"WHEREAS, the United States Department of the Treasury (the "Investor") may from time to time agree to purchase shares of preferred stock and warrants from eligible financial institutions which elect to participate in the Troubled Asset Relief Program Capital Purchase Program ("CPP");"
Goldman's agreement with Treasury certainly looks like an ordinary securities purchase agreement. But, as was later revealed, Treasury is not an ordinary investor. For one thing, Treasury doesn't appear to have to power to bind the United States Government. Back in October of 2008, when Goldman signed up for the Capital Purchase Program, the attached executive compensation strings were contained in section 111(b) of the Emergency Economic Stabilzation Act of 2008. Section 4.10 of the securities purchase agreement memorializes the intention of the company to "ensure that its Benefit Plans with respect to Senior Executive Officers comply in all respects with section 111(b) of the EESA."

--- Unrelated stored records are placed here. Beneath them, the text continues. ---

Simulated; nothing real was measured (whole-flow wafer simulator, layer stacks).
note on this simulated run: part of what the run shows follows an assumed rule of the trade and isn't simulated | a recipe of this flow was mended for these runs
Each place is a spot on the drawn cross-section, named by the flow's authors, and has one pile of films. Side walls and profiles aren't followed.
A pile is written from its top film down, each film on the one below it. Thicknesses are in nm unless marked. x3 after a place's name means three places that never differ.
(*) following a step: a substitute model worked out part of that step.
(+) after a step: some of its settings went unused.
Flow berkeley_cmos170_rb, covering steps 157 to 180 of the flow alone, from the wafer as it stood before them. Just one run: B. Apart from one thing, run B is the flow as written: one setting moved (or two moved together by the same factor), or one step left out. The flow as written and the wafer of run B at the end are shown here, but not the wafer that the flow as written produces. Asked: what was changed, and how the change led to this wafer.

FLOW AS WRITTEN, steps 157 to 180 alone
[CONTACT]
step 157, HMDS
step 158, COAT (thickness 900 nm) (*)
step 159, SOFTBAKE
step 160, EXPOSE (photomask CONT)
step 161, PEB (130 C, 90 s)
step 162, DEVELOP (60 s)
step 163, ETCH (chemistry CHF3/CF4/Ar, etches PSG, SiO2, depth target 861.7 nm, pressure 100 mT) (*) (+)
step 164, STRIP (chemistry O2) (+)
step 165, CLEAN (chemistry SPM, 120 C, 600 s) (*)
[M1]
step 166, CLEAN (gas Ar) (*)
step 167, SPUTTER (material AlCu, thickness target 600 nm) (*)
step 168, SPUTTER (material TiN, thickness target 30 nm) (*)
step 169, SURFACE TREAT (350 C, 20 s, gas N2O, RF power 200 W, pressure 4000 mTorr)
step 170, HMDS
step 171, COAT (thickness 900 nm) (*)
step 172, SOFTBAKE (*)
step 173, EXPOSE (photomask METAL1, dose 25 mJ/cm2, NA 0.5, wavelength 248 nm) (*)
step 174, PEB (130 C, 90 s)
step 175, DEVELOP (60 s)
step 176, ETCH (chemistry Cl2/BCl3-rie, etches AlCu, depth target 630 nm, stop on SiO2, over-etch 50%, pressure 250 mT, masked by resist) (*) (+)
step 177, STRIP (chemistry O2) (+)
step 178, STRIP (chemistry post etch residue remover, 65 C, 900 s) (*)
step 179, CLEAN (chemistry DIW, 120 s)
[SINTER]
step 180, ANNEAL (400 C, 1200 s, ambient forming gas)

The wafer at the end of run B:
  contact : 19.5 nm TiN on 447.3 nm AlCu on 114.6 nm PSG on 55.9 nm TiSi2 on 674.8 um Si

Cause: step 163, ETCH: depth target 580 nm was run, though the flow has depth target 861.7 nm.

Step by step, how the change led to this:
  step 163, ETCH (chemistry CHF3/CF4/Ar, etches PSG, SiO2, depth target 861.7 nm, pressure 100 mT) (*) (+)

Then Congress changed the rules. The American Recovery and Reinvestment Act of 2009, passed in February 2009 by the newly-minted 111th Congress, established new, retroactive executive compensation rules for TARP recipients. Effectively, Congress went over Treasury's head and unilateraly amended a bunch of exisiting contracts. This is an emergency and things have been done in a hurry so no one is going to squawk about changed terms, but is it any wonder that TARP recipients want out of these agreements?